Given two stations, station A transmit in range time [0, T1], and station B transmit in range time [0,T2]. And let's assume that the transmission times for station A and station B are uniformly distributed within their respective time ranges. What is the probability that station A transmit before B while T2 > T1 ?
So as we can see here , the answer is :
1 - $\dfrac{T_1}{2T_2}$
But now I want to calculate the probability that B transmit before A... I thought to calculate it in this way: in half of the options from [0,T1] divide by total of T2 options, namely: $\dfrac{0.5T1}{T2}$ = $\dfrac{T1}{2T2}$. But then we get that:
P(A before B) + P(B before A) + P(B in the same time like A) = 1
1 + P(B in the same time like A) = 1
P(B in the same time like A) = 0
And it's not make sense that this case will be in probability 0..
Can you please help me to understand where is my mistake? And what is the correct way to solve it?
Thank you very much
It is indeed true that
P(B in the same time like A) = 0because you're dealing with continuous distributions, not discrete ones.For a continuous distribution, the probability of a single point is always 0.

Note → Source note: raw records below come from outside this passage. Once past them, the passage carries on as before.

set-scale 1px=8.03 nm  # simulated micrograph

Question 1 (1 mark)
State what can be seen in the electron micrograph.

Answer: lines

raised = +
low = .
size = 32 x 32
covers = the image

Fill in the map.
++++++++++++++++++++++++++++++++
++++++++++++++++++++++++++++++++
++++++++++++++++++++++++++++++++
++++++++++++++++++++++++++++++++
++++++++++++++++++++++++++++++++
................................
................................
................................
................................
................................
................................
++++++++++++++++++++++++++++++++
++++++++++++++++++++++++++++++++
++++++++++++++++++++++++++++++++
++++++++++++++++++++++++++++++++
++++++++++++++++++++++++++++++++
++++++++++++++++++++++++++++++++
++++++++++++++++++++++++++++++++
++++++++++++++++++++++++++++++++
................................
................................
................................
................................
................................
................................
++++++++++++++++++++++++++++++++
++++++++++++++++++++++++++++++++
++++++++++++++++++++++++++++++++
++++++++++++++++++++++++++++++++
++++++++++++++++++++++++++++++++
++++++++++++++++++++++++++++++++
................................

To understand this, for a uniform distribution over [0, T1] for instance, the probability that you draw a number in [x, x+dx] is dx/T1. As dx gets closer to 0 (so as you get closer and closer to the probability of getting x exactly), this probability converges to 0.
Another way to understand it is to consider that even if A and B emit "almost at the same time", there always will be some decimal that differs between their two emission times.